386 Predictability of Various Dynamical Features during the 13–15 February 2019 Atmospheric River Event

Monday, 13 January 2020
Hall B (Boston Convention and Exhibition Center)
Allison C. Michaelis, SIO/Center for Western Weather and Water Extremes, La Jolla, CA; and F. Cannon, C. W. Hecht, A. C. Martin, B. K. Kawzenuk, M. D. Sierks, M. A. Fish, Z. Zhang, J. M. Cordeira, and F. M. Ralph

The “Valentine’s Day” atmospheric river (AR) event affected much of the U.S. West Coast from 13–15 February 2019. This event was ranked as an AR3 (Ralph et al. 2019) along most of the California coast, reaching AR4 intensity along the southern-most region. Strong winds and heavy rainfall were associated with this storm; some locations experienced rain rates exceeding ~10” in 24-h, which consequently resulted in several road closures and evacuations throughout the state of California.

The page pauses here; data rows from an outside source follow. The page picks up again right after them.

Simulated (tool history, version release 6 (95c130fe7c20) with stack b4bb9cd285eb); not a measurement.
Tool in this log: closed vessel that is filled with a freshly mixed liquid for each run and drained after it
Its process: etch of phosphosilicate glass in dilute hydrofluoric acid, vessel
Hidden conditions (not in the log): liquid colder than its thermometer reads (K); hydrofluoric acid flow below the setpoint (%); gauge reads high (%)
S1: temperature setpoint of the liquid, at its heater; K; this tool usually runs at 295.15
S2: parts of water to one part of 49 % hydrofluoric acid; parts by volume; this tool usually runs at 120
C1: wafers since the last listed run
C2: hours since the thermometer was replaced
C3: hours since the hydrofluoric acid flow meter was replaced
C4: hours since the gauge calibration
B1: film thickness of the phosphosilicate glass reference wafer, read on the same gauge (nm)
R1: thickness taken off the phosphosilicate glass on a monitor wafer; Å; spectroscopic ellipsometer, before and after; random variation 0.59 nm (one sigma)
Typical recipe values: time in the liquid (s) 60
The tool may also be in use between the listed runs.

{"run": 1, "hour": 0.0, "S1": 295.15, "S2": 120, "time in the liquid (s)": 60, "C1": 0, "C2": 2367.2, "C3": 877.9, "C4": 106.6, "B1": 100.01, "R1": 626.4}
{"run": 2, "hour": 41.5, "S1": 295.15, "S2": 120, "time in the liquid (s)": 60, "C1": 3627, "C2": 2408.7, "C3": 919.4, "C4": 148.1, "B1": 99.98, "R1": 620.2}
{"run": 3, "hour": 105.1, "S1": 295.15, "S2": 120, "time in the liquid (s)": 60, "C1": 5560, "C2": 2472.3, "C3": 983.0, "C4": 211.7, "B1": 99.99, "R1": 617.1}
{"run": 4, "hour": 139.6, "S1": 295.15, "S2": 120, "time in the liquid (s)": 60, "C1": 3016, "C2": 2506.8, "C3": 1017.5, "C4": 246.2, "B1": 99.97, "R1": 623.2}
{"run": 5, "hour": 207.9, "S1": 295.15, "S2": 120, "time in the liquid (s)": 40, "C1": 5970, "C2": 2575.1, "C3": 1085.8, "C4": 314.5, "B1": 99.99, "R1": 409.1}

Not only was the Valentine’s Day AR an impactful event, it was also dynamically diverse. A sequence of Rossby wave breaking, the presence of multiple low-pressure systems in the North Pacific Basin, and the intensification of a mesoscale frontal wave all played a role in the evolution of this event. Examination of the 10-member Global Ensemble Forecast System (GEFS) Reforecast v2 data highlights the lead time at which the ensemble members begin to diverge, and allows us to compare the dynamical features between the ensemble members at this time. Additionally, we simulate this event using the Model for Prediction Across Scales (MPAS) using a high-resolution (10 km horizontal grid spacing) variable-resolution mesh for a more in-depth investigation into each feature associated with the Valentine’s Day AR and the larger-scale environment. By removing the effects of latent heating and applying potential vorticity (PV) inversion techniques, we can quantify the contribution of diabatic processes, and confirm which aspects were most sensitive to latent heating.

Preliminary examination of the control and dry MPAS simulations shows that even in the absence of diabatic heating, an AR forms and reaches Southern California, which indicates that some aspects (e.g., the landfall in Southern California) of this event were potentially more predictable than others. Further analysis will provide additional evidence and testing of this hypothesis.